But not for long. It’s now August 2022, and it’s the second time I will feel the intensity of the stuckness. When the darkness returns this time, I’m not overwhelmed by the beauty of travel but the harshness of work. I’m a new lawyer, having pushed myself through the rest of Law School, and I’m crying in the bathrooms. What’s running through my head: I have to do this job. I can’t let my boss or colleagues down. I can’t let my parents down.

Later, to cope, I take a few days off work. One afternoon during this time, in a state of spiritual inquiry (a process called The Work, by Byron Katie), and supported by people more awake than me, I realise on a deep, subconscious level:

I don’t have to do what I don’t want to do, just to please others.

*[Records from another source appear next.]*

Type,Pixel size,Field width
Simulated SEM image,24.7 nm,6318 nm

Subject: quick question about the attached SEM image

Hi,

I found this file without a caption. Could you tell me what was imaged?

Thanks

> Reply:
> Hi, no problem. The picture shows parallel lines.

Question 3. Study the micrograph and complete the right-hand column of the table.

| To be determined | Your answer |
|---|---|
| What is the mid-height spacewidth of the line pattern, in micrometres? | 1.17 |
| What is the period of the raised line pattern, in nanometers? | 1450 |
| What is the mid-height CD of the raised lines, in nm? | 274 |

I realise, then, that I am hoarding a whole stack of beliefs about what I should or shouldn’t do, and that they are in the way of my freedom. Although the fruits of my initial search, yoga and meditation, help, they only go so far until I am also willing to confront and challenge my belief system about what is allowed and what isn’t.

The Transformation

With a little bit of courage and a big lot of fear, I quit my job, move out of my Potts Point apartment, and drift from the people I had surrounded myself with. I feel guilt and I feel shame. Who am I without my achievements? I struggle with knowing I have disappointed my parents, colleagues, and, on some level, society. I wait quietly for a path that speaks to my soul.

In time, it comes, and I travel to the spiritual centre that is Ubud, Bali. For two months, in the tranquil solitude of my bungalow, I learn to listen to life without the noise of the culture that raised me. I notice what is true when no one asks anything of me, and I ask nothing of myself. I begin to accept parts of myself, and begin to derive worth from the inside, not the outside.

The Journey Continues

Since then, I’ve been tending to my heart and spirit. I feel each feeling. I observe my reactions. I question my beliefs with tenderness and patience. Beliefs like ‘I’m not good enough’, ‘I’m not attractive enough’, ‘I won’t be okay’, ‘People need to like me’, ‘The key to my happiness lies outside myself’.

And so, the journey continues. My fear of death hasn’t vanished, but my question has changed. Instead of ‘What is the point of life?’ I’m asking ‘How shall I live my life?

Part of living involves teaching yoga and sharing meditation, helping others come back to their true selves, just as I have been doing, on this brief journey, from stuckness to freedom.